Turbulent politics as Sharon divorces Likud

Israel:

Turbulent politics as Sharon divorces Likud

THE ISRAELI government is collapsing in turmoil, forcing forward the
date of the next general election by eight months. The political drama
began when trade union federation leader, Amir Peretz, unexpectedly
ousted Shimon Peres as leader of the Labour Party, by a vote of the
party rank and file.

Jenny Brooks

Peretz then quickly moved to withdraw the Labour Party from Prime
Minister Ariel Sharon’s coalition government, which left Sharon without
a majority. Then came a second bombshell; Sharon decided to abandon the
right-wing Likud party that he helped create in 1973, to set up a new
party as a vehicle for fighting the coming election and then trying to
form another government.

A section of Likud views Sharon as a great betrayer, following his
masterminding of the recent ‘disengagement’ of Israeli forces from the
Gaza strip. Many in the party expressed vociferous opposition to the
withdrawal and Sharon has now calculated that he will place himself in a
better position by escaping a party that has become an obstacle to his
plans.

His newly created entity, named ‘National Responsibility’, is drawing
in other deserters from Likud and they are likely to be joined by
opportunist leading politicians from other capitalist parties
represented in the parliament.

Sharon’s aim would then be to lead a new, completely realigned
coalition government after the election, expected in March 2006, if his
party can gain enough support. The policy of a further Sharon-led
coalition would inevitably be to try to continue a neo-liberal economic
programme and to concretise the brutal unilateral separation with the
Palestinian territories that he has begun.

While a majority of Israelis have supported ‘disengagement’, the
election of Peretz to the Labour Party leadership reflects widespread
anger and distress over the repeated cuts programmes and other attacks
on living standards carried out by the government.

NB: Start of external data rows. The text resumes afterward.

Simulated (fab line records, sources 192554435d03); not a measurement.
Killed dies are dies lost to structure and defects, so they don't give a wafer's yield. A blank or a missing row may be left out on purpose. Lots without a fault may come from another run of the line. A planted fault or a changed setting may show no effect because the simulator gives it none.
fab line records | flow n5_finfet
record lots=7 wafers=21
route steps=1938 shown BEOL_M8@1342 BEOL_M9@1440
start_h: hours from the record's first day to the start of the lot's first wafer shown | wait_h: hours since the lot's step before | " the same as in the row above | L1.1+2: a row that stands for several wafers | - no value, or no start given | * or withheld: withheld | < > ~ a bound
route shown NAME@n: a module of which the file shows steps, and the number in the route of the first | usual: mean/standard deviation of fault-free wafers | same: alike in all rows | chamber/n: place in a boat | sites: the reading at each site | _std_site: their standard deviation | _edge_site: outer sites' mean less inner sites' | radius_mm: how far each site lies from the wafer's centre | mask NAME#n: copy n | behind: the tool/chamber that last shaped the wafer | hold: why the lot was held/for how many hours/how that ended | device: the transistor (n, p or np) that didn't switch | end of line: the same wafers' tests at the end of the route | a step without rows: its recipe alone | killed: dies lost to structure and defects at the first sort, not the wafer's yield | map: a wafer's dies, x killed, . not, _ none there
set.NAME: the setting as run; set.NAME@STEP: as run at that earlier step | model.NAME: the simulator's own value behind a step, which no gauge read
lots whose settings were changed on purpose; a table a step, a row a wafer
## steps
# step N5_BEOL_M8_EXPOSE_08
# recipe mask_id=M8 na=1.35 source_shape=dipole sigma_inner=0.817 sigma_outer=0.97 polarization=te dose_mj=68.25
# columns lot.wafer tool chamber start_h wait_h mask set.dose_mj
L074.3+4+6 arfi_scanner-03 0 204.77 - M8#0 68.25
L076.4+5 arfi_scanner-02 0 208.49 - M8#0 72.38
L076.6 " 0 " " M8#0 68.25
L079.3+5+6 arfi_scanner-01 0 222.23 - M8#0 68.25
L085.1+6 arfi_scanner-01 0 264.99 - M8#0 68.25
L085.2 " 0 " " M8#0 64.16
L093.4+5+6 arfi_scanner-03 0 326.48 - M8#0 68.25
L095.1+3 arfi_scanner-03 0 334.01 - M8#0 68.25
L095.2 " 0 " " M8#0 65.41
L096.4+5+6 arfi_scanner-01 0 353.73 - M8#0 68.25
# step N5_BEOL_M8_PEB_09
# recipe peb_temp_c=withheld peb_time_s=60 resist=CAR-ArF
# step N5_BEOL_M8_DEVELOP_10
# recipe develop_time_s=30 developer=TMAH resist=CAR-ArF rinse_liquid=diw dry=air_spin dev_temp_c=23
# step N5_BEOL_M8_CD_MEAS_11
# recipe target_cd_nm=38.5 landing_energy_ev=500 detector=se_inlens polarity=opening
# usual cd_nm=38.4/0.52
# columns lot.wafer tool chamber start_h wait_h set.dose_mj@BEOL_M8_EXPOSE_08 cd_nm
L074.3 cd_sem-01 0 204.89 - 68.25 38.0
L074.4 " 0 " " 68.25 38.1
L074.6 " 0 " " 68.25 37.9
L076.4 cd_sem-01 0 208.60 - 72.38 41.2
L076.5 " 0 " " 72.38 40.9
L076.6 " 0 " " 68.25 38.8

Peretz was elected by Labour members on the basis of arguing against
the most brutal pro-market measures, and for a return by Labour to a
more ‘social-democratic’ stance.

However, while he is not typical of the leaders of Israel’s largest
capitalist parties, in that he comes from a working-class, Arab Jewish
background, he has played a major role in holding back and betraying
workers’ struggles in the trade union federation and supported many of
the government’s anti-working class measures.

He has also come to the helm of a deeply divided and discredited
Labour Party which, posing no real alternative, will struggle in the
pre-election period to counter the momentum of Sharon’s latest project.